Matariki – the Maori new year – will be celebrated in Alexandra with stories and a fireworks display at the Central Stories Museum and Art Gallery on June 26.
The gathering will begin at 5pm with stories from Matariki and activities for children including lantern making and face painting.
Then at 6pm the Alexandra Volunteer Fire Brigade will let off fireworks in Pioneer Park near the museum.
Museum administration co-ordinator Sue Tait said their nightscapes photographic exhibition had been extended to coincide with Matariki and would end on July 7.
Matariki co-organiser Alesha Robinson said local kapa haka group Te Ao Huri would perform and two pupils from Dunstan High School who recently took part in the Nga Manu Korero speech competition would speak.

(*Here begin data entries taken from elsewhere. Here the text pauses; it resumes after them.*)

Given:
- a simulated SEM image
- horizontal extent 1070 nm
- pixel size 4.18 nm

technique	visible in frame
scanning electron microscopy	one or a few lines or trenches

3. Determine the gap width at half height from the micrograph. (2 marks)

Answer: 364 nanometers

Traditionally, Matariki began when a cluster of seven stars were observed in the pre-dawn sky, sometimes described as Matariki surrounded by her six daughters, although others suggested Matariki was a male star.
Each iwi had their own names for the stars, but some common names were Matariki, Uru-a-rangi, Tupu-a-rangi, Tupu-a-nuku, Waipuna-a-rangi, Waita and Waiti.
There was no specific day for Matariki “because you don’t know when the stars will come out,” Mrs Robinson said.
“Matariki signifies the beginning of the Maori calendar, the beginning of the Maori new year.”
The stars held “so many stories, in terms of Maori mythology,” Mrs Robinson said.
It was a celebration of “those who have passed over, those who are present now, and all those beautiful babies who are yet to be born”.